Question

0.5 g of fuming sulphuric acid (H$_2$SO$_4$+SO$_3$), called oleum, is diluted with water. This solution is completely neutralised at 26.7 ml of 0.4 M NaOH. Find the percentage of free SO$_3$ in the sample solution.
A. 20.73%
B. 43.80%
C. 79.27%
D. 60.74%

Answer 1

Hint: This question is based on the mole concept. Find out the equivalence weight of molecules included in the composition of oleum. Then you can calculate the total number of equivalents, and then percentage can be calculated.
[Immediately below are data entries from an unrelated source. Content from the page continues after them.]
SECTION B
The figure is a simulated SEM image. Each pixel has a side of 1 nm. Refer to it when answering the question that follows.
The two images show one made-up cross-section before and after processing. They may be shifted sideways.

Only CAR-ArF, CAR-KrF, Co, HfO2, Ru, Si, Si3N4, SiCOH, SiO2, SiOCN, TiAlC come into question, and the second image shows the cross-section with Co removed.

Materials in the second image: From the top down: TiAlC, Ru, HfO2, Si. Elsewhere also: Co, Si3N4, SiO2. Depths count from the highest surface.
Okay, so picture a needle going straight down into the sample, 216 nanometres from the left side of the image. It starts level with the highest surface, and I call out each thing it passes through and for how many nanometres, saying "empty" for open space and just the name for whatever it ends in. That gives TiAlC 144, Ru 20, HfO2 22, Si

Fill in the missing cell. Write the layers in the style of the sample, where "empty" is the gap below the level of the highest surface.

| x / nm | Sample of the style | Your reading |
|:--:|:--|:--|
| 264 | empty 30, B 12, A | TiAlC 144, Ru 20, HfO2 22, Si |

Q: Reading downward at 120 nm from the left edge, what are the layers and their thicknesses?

Complete step by step answer:
First, we know that oleum consists of sulphuric acid (H$_2$SO$_4$), and free SO$_3$. The amount of fuming sulphuric acid used to perform the reaction is given i.e. 0.5 g.
So, let us consider the mass of SO$_3$ in the given sample of oleum be x g.
Then, the mass of sulphuric acid will be equal to (0.5-x) g.
Now, if we calculate the equivalent weight of SO$_3$, then the molecular weight of SO$_3$ is 80. Thus, equivalent weight = 80/2 = 40
 Similarly, for sulphuric acid, the molecular weight is 98. Then, equivalent weight = 98/2 = 49
Thus, no. of g equivalents for SO$_3$ = $\dfrac{x}{40}$;
No. of g equivalents for H$_2$SO$_4$= $\dfrac{0.5-x}{49}$
Therefore, total no. of g equivalents = $\dfrac{x}{40}$ + $\dfrac{0.5-x}{49}$
According to the question, 26.7 ml of 0.4 N NaOH will have $\dfrac{0.4}{1000}$ $\times$ 26.7 equivalents of NaOH.
Now, if we equalise the no. of g equivalents of oleum, and NaOH, at the equivalence point; then $\dfrac{0.4}{1000}$ $\times$ 26.7= $\dfrac{x}{40}$ + $\dfrac{0.5-x}{49}$.
By calculating we get x = 0.1036
Therefore, % of free SO$_3$ = $\dfrac{0.1036}{0.5}$ $\times$ 100= 20.72 %
Thus, % of free SO$_3$ in the sample solution is 20.72%. The correct option is (A).

Note: Don’t get confused while calculating the percentage. Just move step by step as shown. The equivalents for the composition of oleum will be considered different in the terms of mass, as we have to calculate the percentage of SO$_3$.